As we’ve seen in earlier installments of this series, Braun revolutionized the product categories of audio entertainment, personal grooming and even time-telling. By the 1950s, they begun to expand out of the living room, the bathroom and the bedroom to transform the most crucial of household spaces: The kitchen, where every family’s sustenance was prepared. It was arguably the space where the housewives of the era, and the children they minded, spent the most time.

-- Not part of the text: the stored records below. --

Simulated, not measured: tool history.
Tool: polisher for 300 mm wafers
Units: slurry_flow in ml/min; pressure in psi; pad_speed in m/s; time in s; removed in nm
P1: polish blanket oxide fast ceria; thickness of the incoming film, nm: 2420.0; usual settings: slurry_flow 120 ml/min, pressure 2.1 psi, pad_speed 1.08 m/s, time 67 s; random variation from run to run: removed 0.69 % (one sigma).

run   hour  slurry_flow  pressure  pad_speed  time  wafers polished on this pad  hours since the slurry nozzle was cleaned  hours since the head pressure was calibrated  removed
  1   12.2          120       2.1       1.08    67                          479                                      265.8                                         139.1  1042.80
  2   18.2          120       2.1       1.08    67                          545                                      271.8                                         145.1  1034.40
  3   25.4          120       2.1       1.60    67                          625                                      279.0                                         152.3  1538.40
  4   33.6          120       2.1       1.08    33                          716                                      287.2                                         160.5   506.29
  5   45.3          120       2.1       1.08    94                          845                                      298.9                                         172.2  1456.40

It was also a room for work, where design had yet to make a significant impact in easing the burden of labor. Braun’s designers tackled kitchen tasks with their characteristically superb analysis of what was needed, and how those objects should look and function. They began by introducing a host of diverse kitchen products, but it was the preparation of one hot beverage in particular—coffee—which allowed them to knock it out of the park time and again, in their relentless search of design perfection.
1957
KM 3
Gerd Alfred Muller
From the get-go, it became clear that Braun would forge their own design path in this category. The KM 3 food processor was radically different from then-dominant American mixers of the time, which followed that country’s streamlined, chrome-heavy style and often look as if they were manufactured by Chevy. The sleek, simple KM 3, in contrast, looked as if it were related to Braun’s electric razors of the era. But this was no example of trying to graft the design of one product category onto another; the smooth, largely featureless shape was easy to clean. Attesting to the successful design of the KM 3 is that it would see production, with slight modifications, for more than thirty years.